We are being told, glibly and irrisponsibly, to break every bond. Man is so delighed with his discovery of challenging conventions is that he is not thinking twice before throwing the baby with the bath water. But is it not potentially devastating? It has to be. It is too convenient an idea to be making sense. Unless you know what freedom is for how would you know and why would you bother to know what it is from. It is the for which decides the from. If the from is decided without the knowledge of for then freedom becomes not just useless but a threat to one's well-being. Without this for, freedom is a mark of curse, it's an ill-omen which would bring doom in life. It makes us wander in the infinity like a dead leaf swayed by the most flippant gust of air. It strips us of our gravity, our roots.

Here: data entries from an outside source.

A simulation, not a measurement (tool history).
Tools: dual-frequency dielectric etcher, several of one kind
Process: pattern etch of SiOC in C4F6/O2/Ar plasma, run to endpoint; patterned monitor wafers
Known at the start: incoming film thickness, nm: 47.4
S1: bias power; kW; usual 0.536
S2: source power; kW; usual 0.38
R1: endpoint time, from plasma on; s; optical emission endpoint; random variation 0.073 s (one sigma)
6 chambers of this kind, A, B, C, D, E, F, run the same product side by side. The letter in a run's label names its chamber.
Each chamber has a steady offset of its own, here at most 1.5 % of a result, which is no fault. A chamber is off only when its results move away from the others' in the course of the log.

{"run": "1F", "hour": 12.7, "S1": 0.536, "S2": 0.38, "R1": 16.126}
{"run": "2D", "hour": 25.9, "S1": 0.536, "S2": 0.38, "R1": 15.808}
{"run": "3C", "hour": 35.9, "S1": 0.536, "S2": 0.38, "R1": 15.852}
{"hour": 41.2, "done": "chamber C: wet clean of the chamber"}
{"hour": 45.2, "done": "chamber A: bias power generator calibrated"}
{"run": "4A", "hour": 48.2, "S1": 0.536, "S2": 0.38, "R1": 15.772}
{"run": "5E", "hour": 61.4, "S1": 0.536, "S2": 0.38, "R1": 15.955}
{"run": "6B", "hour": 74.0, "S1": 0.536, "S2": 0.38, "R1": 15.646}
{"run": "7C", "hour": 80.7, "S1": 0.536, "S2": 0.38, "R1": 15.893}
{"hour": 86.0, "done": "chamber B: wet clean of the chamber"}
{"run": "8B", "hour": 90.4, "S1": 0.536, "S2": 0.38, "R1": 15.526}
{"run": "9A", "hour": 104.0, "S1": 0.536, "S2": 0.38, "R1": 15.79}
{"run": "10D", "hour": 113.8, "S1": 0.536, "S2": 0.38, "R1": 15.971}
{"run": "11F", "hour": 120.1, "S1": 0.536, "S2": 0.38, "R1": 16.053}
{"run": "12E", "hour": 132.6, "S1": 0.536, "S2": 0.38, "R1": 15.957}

Hermann Hesse says the first statue a child breaks is that of his father. This is how he comes out of the shadow of his father and becomes a man. How true! But it could be fathomlessly detrimental for the future of a child if he takes this at its face value. Talking personally, I am not an obedient son. I have never been perhaps. I have defied norms, stopped worshipping or participating in puja, threw my janeu and so on. I always strove for independence. But there was an unsaid conract between me and my parents. I never disobeyed them just for the sake of it, just to be different or just because it made me feel great. Never. I freed myself from these things for some reasons which appeared reasonable to me and then to my parents too. My parents could very well have been unreasonable. But in that case also I was doing it with a clear purpose and not because someone said so. I never fell in the traps set by those who define what is in for the youth. I have always been anachronistic in my own ways.
Finally, One needs to realize, very urgently, the poisonous side-effects of the gratuitous misuse of this word. Terms like free-trade, free-market, free-will etc are floating in air in such an abundance that it chokes our imagination. Half of them are quixotic and are used as a verbal trickery, as trump cards against every other argumant, and others are ridiculous. As ridiculous like a character in Crime and Punishment who wants his wife to indulge in adultery just because he is in love with his self-image of a progressive man who allows his wife to be free.